I need a list of URLs
I teach a few university courses, and a former student recently emailed me to ask if she could get a copy of all the links from our “course links” page. She forgot to save the links during the Spring semester, and now that the course has ended, she can’t access the course to get to the links.
My course had a lot of online readings, so this was not a small request. Fortunately, I was able to solve it by typing a few Unix commands. Here’s how I did it:
Break up the text into words
The first step was pretty easy: save a copy of the “course links” page as an HTML file, in a temporary file I saved as /tmp/f
. This gave me the content for the page, which included weekly reminders, topic overviews, and links to online resources (the “weekly readings”).
I only wanted to get a list of the URLs in this page. In HTML, each link is contained in the <a>
“anchor” tag, with a hyper reference, so the link actually looks like:
<a href="https://example.com/">link text</a>
Our course links were a bit more complicated, because Canvas adds some other information to links, so each link actually looked like:
<a class="inline_disabled" href="https://example.com/" target="_blank" rel="noopener">link text</a>
I only needed the href
part for each <a>
tag, because that has the URL for each link. One way to do this would be to process the HTML with a one-off program to print just the tags (anything that starts with <
and ends with >
). But I realized there was an easier way: break up the text into words by turning each space character into a newline character. Then I would have each “word” on a line by itself. More importantly, each link would become a series of separate lines, like this:
<a
class="inline_disabled"
href="https://example.com/"
target="_blank"
rel="noopener">link
text</a>
This task calls for the tr command, which translates one character into another character:
$ tr ' ' '\n' < /tmp/f
Find the links
With every word from the HTML file on a separate line, I can search for any line that starts with href=
. These should be the URLs for each link in the page. In theory, this might catch some other text in the file, but it’s unlikely because I wrote the page and I know I don’t have any other text that would contain href=
.
The grep command is made for this task. This will search its input and only print lines that match a pattern, which could be a simple string. For example, this will print all lines that have href=
at the start of a line:
$ tr ' ' '\n' < /tmp/f | grep '^href='
However, that will return lines that contain not just the URL, but the href=
and quotes around the URL. That means each URL will be printed like this:
href="https://example.com/"
I wanted the list to look nice for my former student, which meant I wanted to remove the unneeded text.

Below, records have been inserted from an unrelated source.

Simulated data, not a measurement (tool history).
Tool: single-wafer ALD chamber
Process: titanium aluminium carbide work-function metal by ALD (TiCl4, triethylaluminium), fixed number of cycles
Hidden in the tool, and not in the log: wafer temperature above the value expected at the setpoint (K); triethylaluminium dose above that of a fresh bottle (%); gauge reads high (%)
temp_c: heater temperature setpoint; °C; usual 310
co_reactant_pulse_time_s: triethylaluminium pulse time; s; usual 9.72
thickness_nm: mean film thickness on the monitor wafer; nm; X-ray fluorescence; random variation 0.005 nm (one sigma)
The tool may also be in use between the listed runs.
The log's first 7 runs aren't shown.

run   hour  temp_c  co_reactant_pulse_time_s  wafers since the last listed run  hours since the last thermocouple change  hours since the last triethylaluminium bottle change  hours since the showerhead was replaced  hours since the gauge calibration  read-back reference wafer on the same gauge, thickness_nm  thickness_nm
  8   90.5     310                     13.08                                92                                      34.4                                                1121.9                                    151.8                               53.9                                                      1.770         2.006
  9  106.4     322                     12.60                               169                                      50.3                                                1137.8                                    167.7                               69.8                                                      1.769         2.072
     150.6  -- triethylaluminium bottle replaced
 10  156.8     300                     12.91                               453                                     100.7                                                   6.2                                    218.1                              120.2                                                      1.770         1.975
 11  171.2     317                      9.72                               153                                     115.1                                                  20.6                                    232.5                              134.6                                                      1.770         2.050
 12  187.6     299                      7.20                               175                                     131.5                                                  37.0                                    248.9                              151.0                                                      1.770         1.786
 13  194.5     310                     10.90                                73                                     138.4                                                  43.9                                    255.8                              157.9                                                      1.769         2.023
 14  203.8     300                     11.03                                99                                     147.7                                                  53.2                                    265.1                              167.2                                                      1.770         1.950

The awk command is a simple but flexible scripting language that makes it easy to pull apart a line into fields that you can act upon. Normally, the field separator is any kind of white space, like a tab or space character. But you can also specify your own field separator with the -F
option.
If I assume the quote mark is a field separator, then the three fields are: href=
and https://example.com/
and an empty field at the end.
That was my solution: for any line that starts with https=
, use the quote mark as the field separator, and print the second field:
$ tr ' ' '\n' < /tmp/f | awk -F\" '/^href=/ {print $2}'
Print only unique URLs
To make the list easy to read, I decided to sort the output for my student. To do that, you can use the sort command, which does as the name suggests:
$ tr ' ' '\n' < /tmp/f | awk -F\" '/^href=/ {print $2}' | sort
This also identified another issue: sometimes, I listed the same link in different weeks on the “course links” page. I wanted to make the list as short as possible, which meant I only wanted to print one instance of each unique link. The last step was to pass the output through the uniq command, which examines a sorted list and omits repeated lines, giving a list of unique lines:
$ tr ' ' '\n' < /tmp/f | awk -F\" '/^href=/ {print $2}' | sort | uniq
This gave the list of URLs that I could share with my former student. This was quite a long list, but as I said at the beginning: my course had a lot of online readings. We can see the list has 65 URLs by adding the wc command, which counts characters, words, and lines .. but we can print only the line count with the -l
option:
$ tr ' ' '\n' < /tmp/f | awk -F\" '/^href=/ {print $2}' | sort | uniq | wc -l
65
Just a few commands
This task is a tough one if you try to do it the “manual” way, by reading through the page, then right-clicking on each link, selecting “Copy” from the pop-up menu, and pasting that URL into an email. For 65 links, that’s going to take a long time. Let’s make the math easy and say it takes ten seconds to find a link, evaluate if I’ve copied the link before, then copy and paste the link into an email. That’s 650 seconds to copy all of the links on the page, or over ten minutes.
But by starting with the tenet that everything should be in an open format like HTML, and embracing the command line by typing a few standard Unix commands, this becomes an easy task: tr splits lines into words, which I can then process with awk to print URLs, then sort them with sort, and strip out repeats with uniq. I used the command line to do in seconds what would have needed more than ten minutes to do by hand.